This piece was first published by the Illawarra Mercury on 7 April 2014.
With population growth and unemployment rates above the national average, the Illawarra is a stand out area where state and federal governments should prioritise high quality publicly resourced vocational education and training.
We are not just talking about skills training geared to the requirements of industry. Meeting the needs of disengaged young people, supporting partnerships with local businesses, developing alternative learning pathways are just some of the outstanding work the public TAFE system provides in this region.
With 14 TAFE Illawarra campuses from Wollongong up to the Southern Highlands and down to Bega on the far South Coast the dedication and hard work of teaching, general and support staff to the diverse communities, industries and businesses of the region they serve is impressive.
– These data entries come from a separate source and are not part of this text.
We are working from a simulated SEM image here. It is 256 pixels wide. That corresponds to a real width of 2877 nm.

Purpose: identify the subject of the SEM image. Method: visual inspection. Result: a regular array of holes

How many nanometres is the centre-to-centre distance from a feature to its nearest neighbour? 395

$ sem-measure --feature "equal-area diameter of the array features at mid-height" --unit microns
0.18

The question is can this level of service be maintained.
With the federal Coalition government obsessed that competition must be the driver of educational outcomes and the NSW Coalition government already committed to cutting TAFE across the state by $1.7 billion with 800 jobs to go and student fees to rise by 9.5 per cent, staff and students are feeling insecure about their future.
This cloud of uncertainty that has descended on TAFE prompted the Greens to move in the Senate for an Inquiry into how to retain TAFE in a strong and sustainable position to carry out its aims to create a respectful, inclusive and educated society.
Wollongong has been chosen as one of the regional centres where the inquiry will take evidence.
Illawarra TAFE staff and students and members of the local community will have the opportunity to inform the inquiry of the challenges Illawarra TAFE is facing.
Some cuts have occurred at Illawarra TAFE bringing insecurity and uncertainty in their wake. This response has not been limited to staff and students. Earlier this year an employer, the National Electrical and Communications Association, pulled 15 apprentices out of TAFE Illawarra, after its electrical trades course was shortened from 36 to 30 weeks. NECA indicated that they were alarmed at the impact on teaching quality.
These developments raise the question if TAFE Illawarra is meeting industry quality standards in how it runs its courses, an issue the Senate Inquiry will have the opportunity to consider.
The Coalition push to allow the entry of private providers into VET is one of the most controversial developments as it is having such a damaging impact on the public TAFE system.
This policy backed also by Labor is putting TAFE staff and students under enormous pressure due to the associated budget constraints that are resulting in cuts to staff hours, reduced number of courses and limits on support services.
This government policy to force TAFE to compete with private providers has come in for considerable criticism from many of the groups that have put submissions into the Inquiry.
How Illawarra TAFE is expected to provide top quality education with less and less money will be central to these deliberations.
The Greens moved to set up this inquiry with the objective to put the spotlight on how to ensure that areas like the Illawarra continue to be serviced by a trusted public provider of vocational and educational training.
The F for “Further” and the E for “Education” are a reminder of the diversity that makes TAFE such a great institution. The objective of the Inquiry is to keep it that way.